One might never leave Ur were he not seeking a city. And one must never find his city else he might cease his seeking. I do not know how old Abraham was when he set out from Ur of the Chaldees. I left Haleyville at the age of eight. I have only lately come to Hingham, having got in on the wrong side of the railroad track some twenty years ago. (If one is really to arrive in Hingham, one must come in with one’s ancestors, and more than twenty years before.) I say, I was eight when I left Haleyville; that I have hardly yet arrived in Hingham; but all the way from Haleyville to Hingham, and all the way from Hingham to—Heaven, dare I say?—there has been, and there shall be, held out, in both of Life’s hands to me, the magical chance of escape.
Did I start out from Hingham to find the frontier? That was wrong. I will start back for Hingham. Hingham is the frontier. So was Haleyville. So will Heaven be. Life with the earth goes round, not forward, except to complete a circuit established when the stars were fixed, an orbit that all the forces of Heaven and human intelligence have been unable to warp. The only variation or shadow of new turning Earth herself can look forward to is from collision with some mad comet, which, if she lasts long enough, may happen possibly within fifteen million years—a square head-on smash it may be, or only a side-swipe with a severe shaking up—and then fifteen million years more of steady turning. Things outside are rather hard and fast despite appearances, and we who are parts of this even scheme, we find that our uprisings and downsittings have never varied much from rule, nor are liable to.

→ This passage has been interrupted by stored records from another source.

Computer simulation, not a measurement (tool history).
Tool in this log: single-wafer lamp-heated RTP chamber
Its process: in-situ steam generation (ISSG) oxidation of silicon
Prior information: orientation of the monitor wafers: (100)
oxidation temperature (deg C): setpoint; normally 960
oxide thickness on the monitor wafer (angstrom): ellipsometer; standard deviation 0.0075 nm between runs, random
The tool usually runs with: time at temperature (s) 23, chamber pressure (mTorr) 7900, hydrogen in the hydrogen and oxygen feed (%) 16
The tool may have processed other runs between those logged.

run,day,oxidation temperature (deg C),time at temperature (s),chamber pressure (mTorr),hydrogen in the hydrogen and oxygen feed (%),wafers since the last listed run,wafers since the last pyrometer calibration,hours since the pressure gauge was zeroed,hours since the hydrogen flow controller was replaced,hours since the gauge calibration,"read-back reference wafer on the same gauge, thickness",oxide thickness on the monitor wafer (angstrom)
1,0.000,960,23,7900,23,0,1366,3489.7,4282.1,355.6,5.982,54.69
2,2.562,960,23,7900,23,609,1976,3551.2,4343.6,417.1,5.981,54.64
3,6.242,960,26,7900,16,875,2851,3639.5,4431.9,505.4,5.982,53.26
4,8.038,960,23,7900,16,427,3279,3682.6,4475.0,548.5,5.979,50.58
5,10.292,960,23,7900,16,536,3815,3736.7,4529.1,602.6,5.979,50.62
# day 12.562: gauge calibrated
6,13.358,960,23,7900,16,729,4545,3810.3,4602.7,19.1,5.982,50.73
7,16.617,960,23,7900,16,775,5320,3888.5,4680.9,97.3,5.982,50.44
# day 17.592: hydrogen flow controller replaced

We are, I repeat, what we always were, and so are things what they always were, though they look different. So is life what it always was for adventures and frontiers.
The wild frontier, like the hunted fox, has doubled on its trail, that is all. Romance has slipped out of the woods into the deeper places of the city; Adventure has turned commuter; and here are the three to companion life, as they ever have—the Athos, Porthos, and Aramis to a bebundled D’Artagnan. And already it is more than “Twenty Years Since.”
Twenty years, or a hundred years—
“The year’s at the spring.”
If you do not find your fill of adventure with Davy Balfour in Appin, come down with him to Dean—to Edinburgh, and you shall see the face of such danger “in the midst of what they call the safety of a town” as may shake you, too, “beyond experience.”
If you don’t find the frontier in the daylight, wait for the dark. Every night is a fresh frontier. There are no landmarks of the day but are blotted out by the dark as the lines are sponged in the wake of a steamer’s keel. On the shortest night of this year wild rabbits were in my garden, fox-hounds were baying beyond the quarries, and through the thin early mist of the dawn we were all at the window watching a wild doe behind the barn. She nipped the clover nervously, twitched her tail, pricked her ears (for the day was approaching), and took the high wire fence at a bound. She was as wild and free as the wind.
A few Sunday nights ago I was at church when the minister announced a series of evening sermons for young people, and, to my utter astonishment, his first talk was to be “Against Sowing Wild Oats.” I was greatly tempted to ask him if he intended to prevent his young people from doing any more farming. If they couldn’t sow wild oats, what kind of oats could they sow? Did he ever see any tame oats? Those preachers imagine a vain thing who think we ever cease to sow wild oats (at least, there is many a late crop, as Thackeray says). The truth is there are no oats but wild ones.
I do not know what seed catalogue you order your garden seeds out of; I get mine out of one marked “Honest Seeds”; it is assuring to have an order-book of this sort plainly stamped “honest” on the cover. In this honest-seed catalogue for the current year the seedsman, on page 56, is describing his oats. Let the preacher on wild oats note with critical care the terms of this description. There is something theological, at least, revivalistic, about them. It is the only oat described in the catalogue; and it would be the only oat to plant in all the world, if it were, as it is described, a “Regenerated Select Swedish Oat.” A “regenerated” (that is Methodist) “select” (that is Presbyterian) oat! But read on through this catalogue, and you will find that every seed and tuber from artichoke to zinnia has been to a revival since last summer and hit the “sawdust trail.” Great revivalists are the seedsmen! Their work, however, is not permanent. For they know, and we all know, that every regenerated select Swedish oat in their bins is a backslider at heart, as wild as the wild ass of the wilderness that scorneth the crying of the driver.